These were primarily votes of the working class against the brutal neo-liberal policies of capitalism. The determination of the French working class in particular, to defy their media, politicians and ruling classes has plunged Europe into turmoil.
Politicians fighting for a 'yes' vote attacked the 'no' camp as 'little Francers' and 'little Netherlanders'. Now these same politicians are trying to restore their popularity by playing the nationalist card. This was the immediate cause of the Summit spat. But they have failed.
Blair received more 'yah, yahs' than normal from the Tory back benches but remains a fundamentally damaged prime minister. Meanwhile, French President Chirac has plunged in the polls to a 70% disapproval rating! Schroeder, the German Chancellor, is still languishing in the polls, facing the prospect of decisive election defeat in September.
However, the underlying causes of the Summit disagreement run far deeper than the desire of individual politicians to restore their popularity. They are three-fold and interconnected.
First is capitalism's inability to take Europe forward. The economy as a whole is stagnating and a number of countries - Italy and Portugal in particular - are suffering serious economic crises.
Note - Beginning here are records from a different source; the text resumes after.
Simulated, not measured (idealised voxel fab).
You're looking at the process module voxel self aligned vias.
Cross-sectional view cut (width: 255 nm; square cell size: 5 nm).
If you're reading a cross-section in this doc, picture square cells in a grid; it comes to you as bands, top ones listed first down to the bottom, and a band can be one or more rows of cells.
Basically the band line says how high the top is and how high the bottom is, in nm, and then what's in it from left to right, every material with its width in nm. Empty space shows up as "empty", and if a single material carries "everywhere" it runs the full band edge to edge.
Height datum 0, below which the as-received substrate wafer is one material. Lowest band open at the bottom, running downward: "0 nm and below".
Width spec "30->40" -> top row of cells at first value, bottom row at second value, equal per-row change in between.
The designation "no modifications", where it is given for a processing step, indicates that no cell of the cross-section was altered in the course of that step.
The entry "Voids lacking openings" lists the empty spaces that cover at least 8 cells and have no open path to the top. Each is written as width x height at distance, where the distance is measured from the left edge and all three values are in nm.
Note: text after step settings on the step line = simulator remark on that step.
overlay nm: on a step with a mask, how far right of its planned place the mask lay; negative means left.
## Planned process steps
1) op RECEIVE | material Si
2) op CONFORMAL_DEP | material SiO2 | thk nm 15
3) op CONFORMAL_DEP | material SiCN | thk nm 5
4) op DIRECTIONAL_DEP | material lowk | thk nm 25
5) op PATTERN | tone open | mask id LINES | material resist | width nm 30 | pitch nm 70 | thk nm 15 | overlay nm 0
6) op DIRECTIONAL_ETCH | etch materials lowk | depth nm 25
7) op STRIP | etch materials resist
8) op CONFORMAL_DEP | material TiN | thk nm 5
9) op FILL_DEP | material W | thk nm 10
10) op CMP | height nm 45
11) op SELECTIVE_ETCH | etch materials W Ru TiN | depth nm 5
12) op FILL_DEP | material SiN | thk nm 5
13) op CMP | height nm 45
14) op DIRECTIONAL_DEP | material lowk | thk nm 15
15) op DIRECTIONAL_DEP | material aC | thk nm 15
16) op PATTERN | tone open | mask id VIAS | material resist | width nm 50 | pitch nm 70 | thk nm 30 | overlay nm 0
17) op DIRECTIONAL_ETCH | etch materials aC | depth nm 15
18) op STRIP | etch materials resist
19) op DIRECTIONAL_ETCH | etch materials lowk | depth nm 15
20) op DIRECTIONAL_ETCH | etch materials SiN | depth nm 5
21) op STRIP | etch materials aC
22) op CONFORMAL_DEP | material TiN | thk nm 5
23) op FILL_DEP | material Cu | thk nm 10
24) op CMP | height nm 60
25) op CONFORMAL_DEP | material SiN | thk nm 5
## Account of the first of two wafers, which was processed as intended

Second is the EU's enormous difficulties in holding together a body of countries with conflicting and diverging economic, social and political interests.
In the past, huge subsidies - including the CAP and the British EU budget rebate - were used to paper over national conflicts of interest. Now economic difficulties, and particularly the expansion of the EU, mean that there is major objective pressure to cut the EU budget, exposing underlying tensions.
When the Euro was launched there was euphoria amongst the European ruling classes and widespread illusions that this was a step towards a politically unified Europe. At the time the socialist argued that, on a capitalist basis, the barriers created by the different nation states would never be fully overcome and that, at a certain stage, the process towards integration would be pushed into reverse.
Pushed into reverse
The need to compete with the US, and increasingly China, means that the pressure for further integration will remain. Nonetheless, the European ruling classes are now beginning to face the prospect that one day their dream could unravel.
The Financial Times accurately explained that: "All large-country monetary unions that did not turn into political unions eventually collapsed." (8 June). While this is unlikely to be posed immediately, national tensions will continue to develop and, particularly during a world recession, could intensify dramatically.
Thirdly, the European ruling classes face ongoing resistance from the working class to the continual drive to increase profits through lower wages, increased hours and cuts in social spending. This is despite the current lack of mass workers' parties and the supine nature of the majority of their union leaders.
Chirac is no less 'neo-liberal' than the Anglo-Saxon leaders. The only real difference is the determined opposition he is facing from the French working class.
The 'no' votes marked a qualitative change in the situation. They demonstrated the working classes' will to resist. They have profoundly shaken the confidence of the European ruling classes and significantly increased the confidence of the working class, particularly in France and the Netherlands, to struggle.
And they have also shown where workers and their trade unions should stand in the debates in Britain on the EU. No to the bosses' European Union and the euro. For solidarity with the European working class in our joint struggle against privatisation, cuts and worsening working and living conditions. For a socialist Europe.